Supreme Court Upholds Status Quo in "Faithless Electors" Case

This morning, the Supreme Court dropped its much-anticipated opinion on faithless electors in Chiafalo v. Washington, which was consolidated with Colorado Department of State v. Baca.  Ruling unanimously, the Court held that a state may enforce an elector’s pledge to support their party’s nominee – and the state voters’ choice – for president in the Electoral College.

For many, the Court’s opinion puts to rest the argument that electors have the freedom to depart from the will of the voters to instead cast their vote as they please; however, the Court’s decision leaves open two methods by which electors can remain faithless – (1) when the state has no law in place to compel faithfulness, and (2) when the penalty is a monetary fine that the elector can pay in exchange for his unfaithfulness.

Thirty-two states compel electors to pledge to vote for the presidential candidate their citizens have preferred, and only 16 of these states impose some kind of sanction in the event an elector violates his pledge.  Most of these sanctions include canceling an elector’s unfaithful vote, removing the faithless elector from his position, and substituting him with an alternate whose vote the state reports instead.  A few states impose monetary sanctions on electors who vote contrary to their pledge and the will of the people.

Only thirteen states have laws on the books that void a faithless elector’s vote and replace the elector with one who will vote according to the pledge.  And while three additional states impose monetary penalties on faithless electors.  

In Chiafalo, three electors cast votes for Colin Powell for president and assorted candidates for vice president instead of Mrs. Clinton and Tim Kaine. Congress counted those votes for Mr. Powell. Those electors were each ultimately fined $1000.

In Baca, an elector who attempted to cast a vote for John Kasich for president instead of Hillary Clinton was deemed to have vacated his office. He was replaced, another elector voted for Mrs. Clinton, and that vote was counted in Congress.

As Amy Howe writes over at SCOTUS Blog:

Kagan dismissed the history supporting the electors as “one of anomalies only.” There have been only 180 “faithless” votes out of over 23,000 cast, she observed, and more than a third of those can be attributed to one election, in which the Democratic Party’s nominee died shortly after Election Day in 1872. “Putting those aside,” she concluded, “faithless votes represent just one-half of one percent of the total.”

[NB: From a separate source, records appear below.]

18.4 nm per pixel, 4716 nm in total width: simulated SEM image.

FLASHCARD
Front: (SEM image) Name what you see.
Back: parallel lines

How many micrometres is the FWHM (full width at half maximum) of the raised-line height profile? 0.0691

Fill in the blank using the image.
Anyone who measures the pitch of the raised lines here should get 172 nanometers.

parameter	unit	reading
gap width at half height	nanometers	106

Justice Clarence Thomas filed a separate opinion (joined in part by Justice Neil Gorsuch) in which he agreed with the rest of his colleagues that the faithless elector laws are constitutional, even if he did not agree with the majority’s reasoning. Because Thomas believes that the Constitution does not say anything about whether the states have the power to require electors to vote for the candidates they pledged to support, he would uphold the laws on the ground that any powers that the Constitution does not specifically either give to the federal government or take away from the states belong to the states. 

Howe correctly identifies the bottom line:

Today’s rulings leave the current system in place.

This means electors could still be faithless in states without compulsion and/or removal laws.